Mr L called EWOV dissatisfied that his electricity retailer had stopped applying the Standard Feed-in Tariff (SFiT) for solar generated and exported back to the grid. When he contacted his retailer, it advised him that he was no longer eligible to receive SFiT because the scheme had closed on 31 December 2016 and he was now entitled to 6.5 cents per kWh. Mr L said he installed solar because he believed that the SFiT would provide him a like-for-like rate (the same rate that he was charged for electricity) for the life of his solar system. He said he could provide proof that he had been provided this advice from the retailer.
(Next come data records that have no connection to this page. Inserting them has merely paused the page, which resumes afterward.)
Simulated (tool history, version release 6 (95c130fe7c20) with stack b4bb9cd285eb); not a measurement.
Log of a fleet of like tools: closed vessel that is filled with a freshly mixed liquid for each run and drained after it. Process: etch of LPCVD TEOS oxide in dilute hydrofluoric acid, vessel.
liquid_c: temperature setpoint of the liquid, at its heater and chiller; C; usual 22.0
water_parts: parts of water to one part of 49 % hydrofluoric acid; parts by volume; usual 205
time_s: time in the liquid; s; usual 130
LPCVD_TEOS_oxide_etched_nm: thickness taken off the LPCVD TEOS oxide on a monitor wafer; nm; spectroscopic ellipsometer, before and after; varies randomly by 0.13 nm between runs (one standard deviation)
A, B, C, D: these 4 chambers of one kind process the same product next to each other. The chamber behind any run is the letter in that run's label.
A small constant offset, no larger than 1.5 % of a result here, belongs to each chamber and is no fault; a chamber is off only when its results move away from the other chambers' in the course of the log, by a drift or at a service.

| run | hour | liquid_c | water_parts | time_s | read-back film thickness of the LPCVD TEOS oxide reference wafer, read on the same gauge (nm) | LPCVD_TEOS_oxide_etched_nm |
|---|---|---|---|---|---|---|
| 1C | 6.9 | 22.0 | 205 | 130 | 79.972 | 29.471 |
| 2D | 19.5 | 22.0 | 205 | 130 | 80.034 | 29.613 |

In order to resolve the matter, Mr L contacted EWOV seeking that the retailer continues to apply SFiT to his account.
When Mr L contacted EWOV an Assisted Referral was lodged with the retailer, requiring a higher-level representative to contact him directly. Initially, the retailer disputed that it had to investigate this issue – advising it was a Victorian Government decision to close the SFiT scheme. EWOV advised that it could still provide the customer with information about his billing, clarity around the decision to end SFiT, and review Mr L’s assertion that he was offered SFiT for the life of his solar system.
Mr L requested further assistance from EWOV after he received an initial call from the retailer, but no follow up to resolve the complaint. EWOV escalated the complaint to an Investigation.
As part of the Investigation, EWOV reviewed the documents and information Mr L and the retailer provided. While the letter Mr L sent EWOV did include a ‘Frequently Asked Questions’ section that stated SFiT had no end date, it was provided before the Victorian Government’s announcement that the SFiT scheme would end for new and existing customers.
The retailer confirmed that Mr L had received SFiT since 17 May 2012. On 3 September 2012, the Victorian Government announced that SFiT would end on 31 December 2016, meaning that electricity retailers could no longer provide this rate past this date. As a goodwill gesture, the retailer offered $150 for any inconvenience this matter had caused.
With the $150 applied to Mr L’s account, the company confirmed that Mr L was in credit $2,350.71. Mr L was happy to keep this credit on his account, to pay future bills. It provided a direct contact, in case Mr L had any future concerns. Mr L accepted the information and offer provided and the case was closed on this basis.